I love gross things.
Once, I discovered some sort of silverfish or cousin thereof in my sink, caught by one of its many legs in the drain. I did what anyone would do and took a picture to text to my friend. Several hours later I received an agonized reply – “Why would you send me that???” “I thought it was amazingly gross and I wanted to show you!”
This proclivity is tolerated more gently by people if you stick to bruise photos. I think it’s because there’s nothing slimy about bruises. They’re colorful, which most gross things aren’t, and they possess a measure of self-containment. When I tripped and blunt force trauma’d my hand a few months ago, I had bruising, but also white clammy, raw-looking skin slicked with a reflective sheen of blood. I sent a photo to two of my closest friends from home anyway. Before I texted, I said something like, “Who wants to see something gross??” but it was the WhatsApp equivalent of knocking on a closed door immediately before opening it. “I’m afraid to ask,” one of them responded – not the equivalent of a “Come in,” maybe, but at least comparable to a “Yeah?”
More recently I’ve been in the business of hair photos, or photos of what was once hair and has since been unintentionally discarded from its head of origin. This started after our bathroom drain was severely clogged, I bought a snake and snaked it beyond belief, and then I replaced our rusty drain topper with a neat strainer and requested that my roommates clean the hair out of it after showering. This didn’t go well. Every time I showered I cleaned out my hair from the sieve – a surprising amount made it there even though I try to catch it as it falls, stick it to the shower wall, and then throw it away afterward. But if I checked the strainer before showering, it was always full of either short dark hair (roommate 1) or short medium brown hair (roommate 2). After a few days of this I got annoyed, took a picture of the hair I’d removed, and sent it to both of them. Then I took a screenshot of my text and sent it to my boyfriend.

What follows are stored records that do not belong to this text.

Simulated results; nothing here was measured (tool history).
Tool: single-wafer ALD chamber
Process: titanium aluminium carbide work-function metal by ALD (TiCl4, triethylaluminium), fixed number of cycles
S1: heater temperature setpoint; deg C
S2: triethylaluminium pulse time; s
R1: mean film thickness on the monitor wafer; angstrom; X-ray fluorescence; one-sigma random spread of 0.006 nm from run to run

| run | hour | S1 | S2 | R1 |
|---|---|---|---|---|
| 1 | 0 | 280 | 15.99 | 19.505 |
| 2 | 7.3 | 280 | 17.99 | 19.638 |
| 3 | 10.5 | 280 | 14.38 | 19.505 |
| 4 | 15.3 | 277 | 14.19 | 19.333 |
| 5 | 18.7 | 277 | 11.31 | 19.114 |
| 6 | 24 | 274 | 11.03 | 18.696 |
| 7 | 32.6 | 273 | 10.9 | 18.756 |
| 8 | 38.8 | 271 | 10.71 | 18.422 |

His response: “I didn’t need to see that!” could have been facetious, but I don’t think it was. And that was the point at which I realized that people do not want to see gross things in the way that I do. So earlier in the winter when I went to the doctor and FINALLY had my ear unclogged with their frightening water pik type device, I refrained from taking a photo of the enormous amount of wax that emerged into the basin.